The process we use to work with contentious land use and zoning issues is NOT OK. Too many decisions are made “under the radar” and behind closed doors.
Every community in New Jersey has a Master Plan that describes its vision for how community development will proceed now and in the future. The re-zoning of the Honeywell property required an amendment to our Master Plan. I believe the process used to work with this situation was flawed. These flaws were exacerbated by the climate of mistrust our longstanding practice of single-party domination has created.
The most important flaw (in my view) is that key decisions (like crafting the specifics of a proposal tailored to Honeywell’s input) were carried out behind closed doors by a small group of officials who many in the community suspected of favoring Honeywell’s interests over the neighbors’. While the process did include plenty of opportunities for public comment, many residents who were not part of the “in-group” of decision makers did not trust the integrity of this forum. The opportunities for public input were viewed by many as a formality for rubberstamping an outcome that had basically been predetermined by the powers that be.

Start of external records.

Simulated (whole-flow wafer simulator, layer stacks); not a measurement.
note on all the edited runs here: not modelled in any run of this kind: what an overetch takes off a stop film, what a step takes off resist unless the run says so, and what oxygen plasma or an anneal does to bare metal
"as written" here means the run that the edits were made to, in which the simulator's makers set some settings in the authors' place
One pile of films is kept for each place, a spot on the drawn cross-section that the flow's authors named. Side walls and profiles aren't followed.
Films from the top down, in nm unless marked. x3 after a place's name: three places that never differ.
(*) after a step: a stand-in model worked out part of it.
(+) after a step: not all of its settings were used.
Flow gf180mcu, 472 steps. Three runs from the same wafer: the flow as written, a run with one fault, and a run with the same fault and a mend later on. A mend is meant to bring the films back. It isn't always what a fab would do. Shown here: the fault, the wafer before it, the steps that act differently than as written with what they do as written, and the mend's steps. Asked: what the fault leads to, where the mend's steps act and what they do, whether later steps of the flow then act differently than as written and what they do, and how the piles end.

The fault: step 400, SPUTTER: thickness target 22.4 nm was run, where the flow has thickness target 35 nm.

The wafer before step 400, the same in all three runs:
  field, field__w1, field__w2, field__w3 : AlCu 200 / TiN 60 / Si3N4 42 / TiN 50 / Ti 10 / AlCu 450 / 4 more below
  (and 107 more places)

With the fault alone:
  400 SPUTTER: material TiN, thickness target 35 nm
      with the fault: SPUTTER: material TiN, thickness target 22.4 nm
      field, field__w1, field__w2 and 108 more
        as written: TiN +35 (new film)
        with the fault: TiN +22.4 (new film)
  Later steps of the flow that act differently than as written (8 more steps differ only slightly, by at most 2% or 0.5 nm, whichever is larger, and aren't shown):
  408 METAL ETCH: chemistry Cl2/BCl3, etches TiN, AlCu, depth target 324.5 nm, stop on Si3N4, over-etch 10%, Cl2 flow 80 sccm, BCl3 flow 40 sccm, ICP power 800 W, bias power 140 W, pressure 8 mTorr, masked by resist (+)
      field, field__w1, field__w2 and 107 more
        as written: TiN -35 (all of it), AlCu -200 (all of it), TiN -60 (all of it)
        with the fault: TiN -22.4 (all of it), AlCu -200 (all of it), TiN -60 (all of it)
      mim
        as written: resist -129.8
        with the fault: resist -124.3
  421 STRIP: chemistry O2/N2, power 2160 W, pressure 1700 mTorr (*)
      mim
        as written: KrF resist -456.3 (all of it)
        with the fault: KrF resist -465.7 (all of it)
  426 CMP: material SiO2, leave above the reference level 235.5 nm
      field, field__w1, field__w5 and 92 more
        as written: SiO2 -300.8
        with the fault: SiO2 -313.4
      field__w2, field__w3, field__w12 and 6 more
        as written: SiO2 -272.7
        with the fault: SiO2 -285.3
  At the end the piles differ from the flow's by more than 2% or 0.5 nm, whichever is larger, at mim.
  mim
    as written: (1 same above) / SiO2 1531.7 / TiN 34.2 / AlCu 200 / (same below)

This situation (in my view) is a case study in what happens when the dispute includes emotionally-charged issues like the safety, security, and value of one’s home AND the parties whose interests are threatened distrust the legitimacy of the resolution process and perceive it as fundamentally suspect and unfair.
These circumstances are a set-up for communication to break down, for people to become entrenched in their positions, and for threatened parties to go to extreme lengths to protect their own interests. That is exactly what happened in this situation. This case continues in litigation – a high-cost outcome in dollars, trust, aggravation, and future relationship potential. Honeywell has now decided to leave Morris Township. These outcomes could not be more of a “lose-lose” for everyone.
My opponent, Peter Mancuso, played a key role in implementing this process on the Township Committee and the Planning Board. This lose-lose outcome occurred on his watch. I believe Mayor Mancuso is well intentioned and did his best to make this process work. In my view, his failure on this issue was not due to lack of effort but rather to lack of vision. The difference between us on this issue is that I can see that the process needs to be changed. He, apparently, does not see that. This is understandable: it’s hard to see process problems when you’re an insider in the power structure that perpetuates them.
So what would I do differently? I think we need to develop a better process for how we work with our Master Plan. I see our current process as traditional, outdated, top-down, and ineffective in working with circumstances such as those that Honeywell presented.
By contrast, a state of the art process would invite public participation from beginning to end in engaging with professional planners, elected officials, and fellow residents in such activities as: crafting a vision, developing short-range and long-range goals, identifying problems and concerns, working together to generate possible solutions, evaluating the advantages and disadvantages of each, and agreeing to the procedural rules that will be used in the future to change decisions that are made today.
If this approach sounds like a pipe dream, it is not. This is exactly what many communities (including Morristown) are doing. A state-of-the-art planning process is collaborative, bottom-up not top-down, effective in preventing Honeywell-like situations from occurring in the first place, and better at handling such situations constructively when they do arise.
The most basic ingredient in this approach compared to ours is that it is structured to build trust in the integrity, openness, and transparency of the process. Applying a variation of this process to the Honeywell situation would have been possible but challenging. That’s why, for me, the REAL solution is to revamp our planning process as a whole – that is, as it applies to developing, amending, and reviewing our Master Plan. (I think Morris Township has an exceptional need for this type of process in regard to working with open space tracts of land). Honeywell showed us that the old, traditional way has significant limitations. It’s time to change our planning process. Morris Township residents deserve a state of the art process that is open, transparent, and trust inspiring.